Cyber Week in Review: March 24, 2017
from Net Politics and Digital and Cyberspace Policy Program

Cyber Week in Review: March 24, 2017

Here is a quick round-up of this week’s technology headlines and related stories you may have missed:

1. One Windows to rule them all? Nope. The Wall Street Journal reports that Microsoft finished development of a tailor-made version of Windows 10 for Chinese government use. The modifications come in response to China’s desire for “secure and controllable” technology that cannot be utilized by foreign governments, most notably the United States, for surveillance purposes. China dropped many of Microsoft’s products from government procurement lists after the Snowden revelations, fearing that U.S. software was riddled with backdoors planted by the National Security Agency. Company representatives have not disclosed what was modified to meet Chinese standards. Microsoft, along with other tech companies that will likely follow suit in contouring products to Chinese government specifications, will have to straddle the line between safeguarding intellectual property and revealing just enough about their source code to reassure Chinese officials that their software won’t leave cadres vulnerable to Uncle Sam’s prying eyes.

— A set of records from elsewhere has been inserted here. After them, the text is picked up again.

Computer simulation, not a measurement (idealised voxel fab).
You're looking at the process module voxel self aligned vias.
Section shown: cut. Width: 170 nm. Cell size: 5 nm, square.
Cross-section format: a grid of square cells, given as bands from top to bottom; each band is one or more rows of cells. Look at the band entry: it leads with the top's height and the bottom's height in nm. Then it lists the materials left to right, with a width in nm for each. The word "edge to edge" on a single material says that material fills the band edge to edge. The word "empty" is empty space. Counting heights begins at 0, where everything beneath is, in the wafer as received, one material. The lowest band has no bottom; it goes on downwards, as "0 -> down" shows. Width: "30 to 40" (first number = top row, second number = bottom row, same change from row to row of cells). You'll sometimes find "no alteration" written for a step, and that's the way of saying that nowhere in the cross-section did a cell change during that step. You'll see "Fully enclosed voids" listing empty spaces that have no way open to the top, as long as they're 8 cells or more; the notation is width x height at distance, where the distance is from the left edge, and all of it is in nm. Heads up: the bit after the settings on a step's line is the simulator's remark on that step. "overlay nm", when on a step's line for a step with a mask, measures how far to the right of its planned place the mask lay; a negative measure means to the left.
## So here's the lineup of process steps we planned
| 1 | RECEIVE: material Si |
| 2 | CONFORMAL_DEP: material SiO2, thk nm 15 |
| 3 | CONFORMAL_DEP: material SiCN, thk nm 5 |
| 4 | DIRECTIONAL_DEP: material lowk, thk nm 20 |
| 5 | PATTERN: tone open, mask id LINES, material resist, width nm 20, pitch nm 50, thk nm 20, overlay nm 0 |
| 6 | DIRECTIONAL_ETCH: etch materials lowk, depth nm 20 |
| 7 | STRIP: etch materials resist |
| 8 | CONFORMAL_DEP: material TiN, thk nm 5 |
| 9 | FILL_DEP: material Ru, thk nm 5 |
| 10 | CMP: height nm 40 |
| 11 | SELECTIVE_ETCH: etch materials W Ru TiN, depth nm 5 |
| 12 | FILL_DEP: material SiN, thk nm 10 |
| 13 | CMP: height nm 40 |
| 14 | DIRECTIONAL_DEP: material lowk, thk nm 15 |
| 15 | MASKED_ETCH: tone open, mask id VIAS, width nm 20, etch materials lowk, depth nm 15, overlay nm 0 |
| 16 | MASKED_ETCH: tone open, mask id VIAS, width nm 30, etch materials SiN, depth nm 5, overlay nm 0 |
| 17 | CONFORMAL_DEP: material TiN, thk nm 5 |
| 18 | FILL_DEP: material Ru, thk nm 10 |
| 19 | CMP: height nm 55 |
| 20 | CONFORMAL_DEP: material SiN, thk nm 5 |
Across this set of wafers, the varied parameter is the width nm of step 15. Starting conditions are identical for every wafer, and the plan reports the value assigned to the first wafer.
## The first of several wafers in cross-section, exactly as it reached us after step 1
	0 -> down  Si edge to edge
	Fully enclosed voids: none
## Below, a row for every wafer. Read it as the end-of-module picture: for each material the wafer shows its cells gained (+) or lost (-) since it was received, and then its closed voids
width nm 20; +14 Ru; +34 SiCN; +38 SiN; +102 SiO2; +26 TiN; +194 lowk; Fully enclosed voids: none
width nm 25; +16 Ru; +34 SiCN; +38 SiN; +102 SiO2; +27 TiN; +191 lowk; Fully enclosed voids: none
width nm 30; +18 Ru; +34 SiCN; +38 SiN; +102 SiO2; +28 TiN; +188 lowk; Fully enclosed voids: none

2. Well, maybe not an entirely clean reauthorization… Republican lawmakers might be reevaluating their stance on section 702 of the U.S. Foreign Intelligence Surveillance Act (FISA), the section that authorizes controversial surveillance programs such as PRISM and Upstream and permits the "incidental collection" of data on U.S. persons when U.S. intelligence agencies target the communications of foreign nationals. Section 702 is scheduled to sunset later this year, setting up a fight over its reauthorization. Earlier this year, Congressional Republicans had begun advocating for a "clean" reauthorization, but some may have changed their given recent allegations of contact between the Trump transition team and Russian officials. This week, House Intelligence Committee Chairman Devin Nunes claimed that members of President Trump’s transition team had their communications monitored through incidental collection. Similarly, Michael Flynn, President Trump’s former national security advisor, was forced to resign when his conversations with Russian Ambassador Sergei Kislyak were incidentally collected. Both of these incidents have led at least one member of Congress, Trey Gowdy (R-SC), to hint that further leaks of incidental collection on team Trump might put section 702 in jeopardy.

3. Can the court compel decryption? A U.S. man refusing to comply with an order to decrypt hard drives seized by police has lost his case before the U.S. Third Circuit Court of Appeals. Police believe the hard drives contain images of child sexual abuse and obtained court order requiring the man to provide them with the password to decrypt the drives. The man refused, invoking his right against self-incrimination under the Fifth Amendment, and has been detained for the last 18 months. The man, who has not been criminally charged, is likely to remain in custody indefinitely unless his defense team decides to appeal the Circuit Court decision and wins or complies with the order.